The Judiciary Rent Reform Act, H.R. 4710, was introduced by Representative F.
James Sensenbrenner (R-WI), chair of the House Judiciary Committee.
Representatives John Conyers, Jr. (D-MI) and Lamar Smith (R-TX) are co-sponsors
of the bill.
“The purpose of this legislation is to ensure the rent paid by the federal
Judiciary,” Sensenbrenner said, “is rationally and equitably related to the
actual costs of providing their facilities.” The bill would replace the
“commercially-equivalent” rent calculation that the General Services
Administration has used with a requirement that the courts pay only for the
actual operating expenses incurred in providing space.
“This simple change will result in a dramatic savings in the Judiciary’s rent
expense,” said Sensenbrenner.
Since 1986, the Judiciary’s annual rent payments to the General Services
Administration have increased from $133 million to almost $920 million. “As a
percentage of the Judiciary’s operating budget, these payments have climbed from
15.7 percent to 20 percent,” Sensenbrenner said.
In his 2005 Year End Report on the Judiciary, Chief Justice John G.
Roberts, Jr., said that the Judiciary is required to pay a large and
ever-increasing portion of its budget as rent to another part of the
government—GSA—spending almost 16 percent of its total budget. Only 3 percent of
the Department of Justice budget goes toward GSA rent, and the Executive Branch
as a whole spends less than two-tenths of one percent of its budget on GSA
“During fiscal year 2005, the Judiciary paid $926 million to GSA in rent,
even though GSA’s actual cost for providing space to the Judiciary was $426
million,” said the Chief Justice. “The disparity between the Judiciary’s rent
and that of other government agencies, and between the cost to GSA of providing
space and the amount charged to the Judiciary, is unfair. The federal Judiciary
cannot continue to serve as a profit center for GSA.”
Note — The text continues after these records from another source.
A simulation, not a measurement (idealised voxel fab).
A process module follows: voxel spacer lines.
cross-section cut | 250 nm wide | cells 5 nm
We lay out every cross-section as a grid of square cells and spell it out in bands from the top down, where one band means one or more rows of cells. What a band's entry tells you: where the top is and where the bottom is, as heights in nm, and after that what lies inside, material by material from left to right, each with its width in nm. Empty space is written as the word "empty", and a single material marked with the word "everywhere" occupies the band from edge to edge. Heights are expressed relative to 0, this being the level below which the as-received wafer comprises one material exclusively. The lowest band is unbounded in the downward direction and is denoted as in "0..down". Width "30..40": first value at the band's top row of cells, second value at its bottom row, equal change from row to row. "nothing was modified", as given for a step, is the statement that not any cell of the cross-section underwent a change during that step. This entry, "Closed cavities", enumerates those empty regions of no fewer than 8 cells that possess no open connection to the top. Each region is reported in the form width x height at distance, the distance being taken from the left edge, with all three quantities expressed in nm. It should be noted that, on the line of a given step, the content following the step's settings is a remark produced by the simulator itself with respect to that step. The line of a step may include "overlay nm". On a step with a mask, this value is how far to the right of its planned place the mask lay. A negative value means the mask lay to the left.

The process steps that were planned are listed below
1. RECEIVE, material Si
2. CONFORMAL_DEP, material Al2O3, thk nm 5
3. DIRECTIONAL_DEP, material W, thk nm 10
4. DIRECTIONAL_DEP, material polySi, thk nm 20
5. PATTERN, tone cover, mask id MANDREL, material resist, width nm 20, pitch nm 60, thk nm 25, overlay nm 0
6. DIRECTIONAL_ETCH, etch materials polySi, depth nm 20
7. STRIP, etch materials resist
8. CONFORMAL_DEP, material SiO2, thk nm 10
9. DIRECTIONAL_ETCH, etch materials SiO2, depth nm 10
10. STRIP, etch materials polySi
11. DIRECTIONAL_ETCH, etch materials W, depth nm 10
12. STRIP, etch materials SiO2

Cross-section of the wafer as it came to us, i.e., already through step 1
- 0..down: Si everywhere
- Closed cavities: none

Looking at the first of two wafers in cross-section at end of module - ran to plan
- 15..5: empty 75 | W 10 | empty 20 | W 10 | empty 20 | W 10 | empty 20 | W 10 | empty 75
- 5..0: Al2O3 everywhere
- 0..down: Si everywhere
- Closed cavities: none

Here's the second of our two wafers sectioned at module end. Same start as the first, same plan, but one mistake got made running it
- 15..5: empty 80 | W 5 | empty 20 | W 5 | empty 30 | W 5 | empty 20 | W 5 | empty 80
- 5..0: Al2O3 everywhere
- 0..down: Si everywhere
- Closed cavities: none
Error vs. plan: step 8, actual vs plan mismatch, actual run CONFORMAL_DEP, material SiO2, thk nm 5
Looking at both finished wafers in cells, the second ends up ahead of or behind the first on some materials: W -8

Sensenbrenner noted that soaring GSA rent payments have compelled the federal
courts to make difficult choices, including a decision over 18 months to reduce
employee ranks by 1,850 positions.
Sensenbrenner also said there was little doubt that without Congressional
action, the budgetary pressures from rising rental costs on the Judiciary would
result in the loss of further court personnel.
“As chairman of the Judiciary Committee,” said Sensenbrenner, “I believe
Congress has a duty to act to ensure the fair, efficient, and equitable
adjudication of all legitimate issues brought before the courts. The use of the
courts as a ‘profit center’ can no longer be tolerated.”